There are so many things wrong here that it’s dizzying. I’ll try to dash off a few of the most dramatic problems.

The reinforcement: Every candidate has some negative elements of his public persona that he needs to overcome. The worst blunders are when the politician reinforces the negatives. Romney’s statement reinforces his negatives nine ways from Sunday. For example:

The Thurston Howellness: Thurston Howell III was the snobby rich guy on “Gilligan’s Island.” David Brooks headlined his brilliant, rueful takedown of Romney this morning “Thurston Howell Romney.” When you are a child of privilege, educated at Stanford and Harvard, worth $250 million and you need votes from people who are worth considerably less, you need to constantly avoid saying or doing anything that suggest you look down on poor people. Oy.

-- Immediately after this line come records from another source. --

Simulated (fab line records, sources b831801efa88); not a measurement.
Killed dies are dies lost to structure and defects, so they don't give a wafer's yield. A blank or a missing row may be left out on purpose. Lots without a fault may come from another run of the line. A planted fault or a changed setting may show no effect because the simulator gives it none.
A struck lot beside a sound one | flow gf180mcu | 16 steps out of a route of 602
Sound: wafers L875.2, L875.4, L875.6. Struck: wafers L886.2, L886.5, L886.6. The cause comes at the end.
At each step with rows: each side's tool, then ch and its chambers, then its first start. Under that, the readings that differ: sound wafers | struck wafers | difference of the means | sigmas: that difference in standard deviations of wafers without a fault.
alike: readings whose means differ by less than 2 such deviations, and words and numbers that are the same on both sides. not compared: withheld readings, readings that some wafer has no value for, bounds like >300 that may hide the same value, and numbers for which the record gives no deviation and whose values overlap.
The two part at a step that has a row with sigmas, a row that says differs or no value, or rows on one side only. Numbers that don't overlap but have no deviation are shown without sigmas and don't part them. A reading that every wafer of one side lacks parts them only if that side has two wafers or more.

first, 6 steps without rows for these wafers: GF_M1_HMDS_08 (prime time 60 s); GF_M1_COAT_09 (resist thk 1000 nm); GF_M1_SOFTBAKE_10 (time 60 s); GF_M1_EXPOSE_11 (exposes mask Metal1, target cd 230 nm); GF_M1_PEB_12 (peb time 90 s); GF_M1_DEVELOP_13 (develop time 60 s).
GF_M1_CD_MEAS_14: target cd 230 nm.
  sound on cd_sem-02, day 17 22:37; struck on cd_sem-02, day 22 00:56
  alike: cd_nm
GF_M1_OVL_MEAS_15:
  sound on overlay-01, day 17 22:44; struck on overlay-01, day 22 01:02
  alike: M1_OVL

The not-intended-for publication-ness: You can, if you choose (and I do sort of choose) to feel some sympathy for the fishbowl in which candidates must live, and they must live with the possibility that anything they say, even in supposedly private, off-the-record meeting, might go public and blow up on them. But tough luck. When you are someone like Romney, whose demeanor in public conjures a phony air, things like this that you say when you think the public won’t find out about them are all the more alluring because they will seem so much more genuine.

The setting. It was the Boca Raton mansion of a private equity magnate at a $50,000 a plate fund-raiser. Nuff said?

The facts. In the age of fact-checking, Romney has developed a reputation for cheating on facts. His campaign staff has unfortunately said on the record that the campaign is not being run for fact-checkers. While it is roughly true that 47 percent of households pay no federal income tax, the least effort to get a little context on that puts it quickly in the category of “true lie.” A big chunk of those 47 percent pay federal payroll (FICA) taxes. A big chunk of them pay no income taxes because they are retirees living on Social Security. (And be careful Mr. Romney, the elderly are a key Republican voting group.) The pay-no-income-taxes lump also includes students, wounded vets. Well, you get the idea. By lumping them all together, Romney characterizes them all as “moochers” (to borrow a word from the Brooks column). 

The snobbery: There’s nothing in Romney’s characterization of the 47 percent to suggest that any of them are trapped in hard lives and need a boost or even an opportunity. He portrays them as essentially having chosen to be poor so they can sponge off people like himself and the others in the room.

The pandering: Because he has changed his positions on so many things to the currently acceptable Republican position on everything, Romney carries reputational baggage as a panderer. Now listen to the question to which Romney was responding, and think about his answer, and ask yourself whether he comes across as a guy willing to say what he thinks the person whom he’s talking wants to hear. Here’s the question:

“For the past three years, all everybody’s been told is ‘don’t worry, we’ll take care of you.’ How are you going to do it, in two months before the elections, to convince everybody you’ve got to take care of yourself?”

The lame explanation: Late last night, Romney decided to see if he could exercise some damage control by facing the media to explain why he said what he said. He acknowledged that his remark was “inelegantly phrased,” then offered this totally unconvincing version of what he wishes he had said: “At a fundraiser, you have people say ‘Governor, how are you going to win this?’ And so I respond, well, the president has his group, I have my group. I want to keep my team strong and motivated. And I want to get those people in the middle. That’s something which fund-raising people who are parting with their moneys are very interested in knowing is ‘can you win or not?’ and that’s what this was addressing.”

Other takes

Steve Kornacki of Salon takes the incident as evidence that Romney is a “uniquely self-destructive candidate.”

Romney supporter William Kristol of the Weekly Standard calls the Romney remarks “arrogant and stupid,” and works in a parenthetical suggestion that Romney drop out and allow conservatives have the Ryan-Rubio ticket they deserve.

If you need to start over and hear the tape of the Romney off-the-record remarks and then the late last-night “clarification,” Chuck Todd of NBC recaps it and has the audio and the video in the first few minutes of the video below:

While Romney’s 47-percent remark is still reverberating, more video from the same fund-raiser is emerging, including one in which Romney tells the donors that the Israeli-Palestinian conflict is likely to remain an unsolved problem: “We sort of live with it, and we kick the ball down the field and hope that ultimately, somehow, something will happen and resolve it.”